The marketing by companies is very significant, where XFINITY in the US market 100 and 150Mbps as a mid-tier grade, a standard home with 1 or 2 kids think that is the minimum they can opt for.

Compare that with the UK where superfast is advertised on a 40Mbps product, users believe that will cover their family of 6 just fine.

To give an example, virginmedia have "superfast" and "ultrafast" on the 50Mbps package online.

On Xfinity in the US they have, "25mbps to 60mbps. Good for 5 devices, light streaming, downloading music and photos."

As a consumer, you get a very different idea.

  • ukhardy071
  • 9 days ago

@R0NSKI Already covered and hence why we have different figures for our speed test projection and an Ofcom one, i.e. our projection is based on average seen already for the Virgin 200 Mbps service, so will include Wi-Fi effects, the Ofcom one is based around the advertised speeds which are meant to be a median peak time speed for an Ethernet connected device.

  • andrew
  • thinkbroadband staff
  • 9 days ago

Virgin had dropped the 50 Mbps tier but re-introduced it at a price point to compete with the VDSL2 services it seems, i.e. while speed is key for some, it appears that for many the price outweighs the speed factor

  • andrew
  • thinkbroadband staff
  • 9 days ago

I agree with Andrew's conclusion... People are buying the cheaper product rather than the fastest available. That naturally curtails demand for even faster technology to be deployed.
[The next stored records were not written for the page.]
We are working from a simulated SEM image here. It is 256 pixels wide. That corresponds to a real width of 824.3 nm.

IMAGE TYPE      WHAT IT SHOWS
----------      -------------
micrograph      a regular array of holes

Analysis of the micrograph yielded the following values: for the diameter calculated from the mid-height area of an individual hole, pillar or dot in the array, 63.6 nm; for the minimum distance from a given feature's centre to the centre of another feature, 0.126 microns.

Just look at the comments on here... Predominantly from people on sub-superfast demanding modest improvements.

Matt Hancock did the country a disservice by stopping the BDUK focus on the final few and switching to undermining BT on full fibre.

Nuff said.

  • WWWombat
  • 9 days ago

@ukhardy071, you speak as if the services are uniform across the US. If it is anything like it was a few years back then the provider market is fragmented and the offerings in one area can be very different in speed and price to another. The UK is more of a uniform area with a very large percentage having access to similar products (even if you just took Virgin then over 50% of premises in the UK can get their products).

  • ian72
  • 9 days ago

@Andrew I was referring to your surmising of bumping us up the league table by increasing broadband package speeds, if users are still testing by WiFi it wouldn't make much difference.

  • R0NSKI
  • 9 days ago

And that was accounted for in the stats, since for the league table changes our figure of 146 Mbps mean for VIVID 200 was used, rather than the advert figure of 213 Mbps

Our figure is from PC, mobile and tablet devices. Removing mobile and tablet does increase the speed some more, as does then removing the likely Wi-Fi tests for PC, but when removing PC likely Wi-Fi tests you also often end up excluding people in congested areas.

  • andrew
  • thinkbroadband staff
  • 8 days ago

Our exchange is still 20CN providing ADSL1 so what does that say when others are shooting the breeze about a 100Meg compared to a 300Meg service?

  • 21again
  • 8 days ago

@21again it says it is more economical to give people high speed upgrades when they already have the lines capable of taking it than it is to upgrade people who would require completely new installations at potentially high costs with little in the way of return. It also says the government are more interested in stats and league tables than individuals

  • ian72
  • 8 days ago

Reminds me of that Star Trek episode when spock says "Logic dictates that the needs of the many outweigh the needs of the few"

  • 21again
  • 8 days ago

I think it needs paraphrasing - "The profits for the shareholders outweigh the needs of the few, or the 1 (percent)"

  • ian72
  • 8 days ago

@ian72 yes absolutely. I would happily pay £100/month for 100/20. I work from home (IT technical consultant for an ERP), and I don't have other "common outlays" such as Sky TV, gym membership etc. Yes I would pay the £100.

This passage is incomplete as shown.